Edit: oh, wait, just realized this is from the same blog, so the same body of work.

discuss

order

kazinator|6 years ago

Ah, but in what way is the under-bidding contractor the problem?

Who gave the contract to the contractor?

The problem is the process of going for the lowest bidder, or one of the lowest.

Moreover, in this case, incredibly, going for the same low bidder with the knowledge of all the history of the bids from that contractor being unrealistic lowballs and requiring costly change requests.

Don't blame the contractor. They get the job and make their money. From their angle, they are successful. They know that the city is aiming for the bottom and so they adjust their bidding accordingly. If they didn't submit a low bid, the job would go to someone else.

True story: some decades ago. My father was bidding on a contract with the GVRD (Greater Vancouver Regional District). Something in the tens of thousands of dollars, probably. He was out-bid by $5. That was all they cared about. So he pulled out a $5 bill and plonked it on the table.

If you ever drive in Vancouver, Canada and wonder how the roads can be so shitty, remember that story.

tshaddox|6 years ago

> The problem is the process of going for the lowest bidder, or one of the lowest.

The phrase "lowest bidder" gets a lot of mileage in jokes and social commentary, but I'm pretty sure that the original idea is "the lowest bidder who fulfills the requirements of the contract." In that context it's a pretty obvious process, not something to be feared or mocked. The contract should be "build X to exactly these specifications," and of course the contract should be given to the lowest bidder who can reasonably be expected to fulfill the contract.

In this case, the contractor is clearly unable (or unwilling, or unincentivized) to fulfill the contract, and thus the contractor's bid should be irrelevant. The contractor should not even be considered. After all, if it's fine to not fulfill the terms of the contract, then I'm confident I could submit an even lower bid.

wahern|6 years ago

I think the issue in California is that this particular contractor's M.O. is notorious to state officials, but nobody has completed whatever formal processes are required to establish the contractor as disreputable, permitting officials to readily reject their bids in subsequent projects. There has to be a formal process because the whole point of anti-corruption regulations is to remove discretion from individual officials, but state officials aren't being diligent on the backend of that process.
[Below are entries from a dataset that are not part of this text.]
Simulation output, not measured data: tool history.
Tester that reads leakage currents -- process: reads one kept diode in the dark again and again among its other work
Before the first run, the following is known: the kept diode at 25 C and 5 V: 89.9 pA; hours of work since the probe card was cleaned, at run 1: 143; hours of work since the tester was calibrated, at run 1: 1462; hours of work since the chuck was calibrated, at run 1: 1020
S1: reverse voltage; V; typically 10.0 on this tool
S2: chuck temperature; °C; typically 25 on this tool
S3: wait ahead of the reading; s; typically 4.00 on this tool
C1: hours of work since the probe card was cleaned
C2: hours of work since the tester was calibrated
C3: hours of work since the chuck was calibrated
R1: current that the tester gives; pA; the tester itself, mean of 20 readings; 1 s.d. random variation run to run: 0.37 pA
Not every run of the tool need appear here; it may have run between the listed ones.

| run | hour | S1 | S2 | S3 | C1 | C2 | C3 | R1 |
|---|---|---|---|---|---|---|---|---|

The underbidding contractor is at least one half of the problem because they're serial fraudulent bidders--they have it down to a science. IMO they're flat out the problem from an ethical standpoint. You don't get to cheat somebody just because you've figured out how to exploit a victim's infirmity (the infirmity in this case being the state's bidding rules). You can't shift your blame to the victim; whatever blame the victim is due is independent.

kasey_junk|6 years ago

Lots of places have legal requirements to take low bid contracts. This was largely an anti-corruption measure as it was deemed easier to get work out of a low bid contractor than an accurate accounting out of a corrupt process.

But now there exist a whole class of contractor that exist purely to provide the lowest possible level of compliance with municipal contracts. They spend more on legal defense than construction in many cases.

kelnos|6 years ago

Certainly CA shares blame for not managing their contracts better (whether due to incompetence or malice).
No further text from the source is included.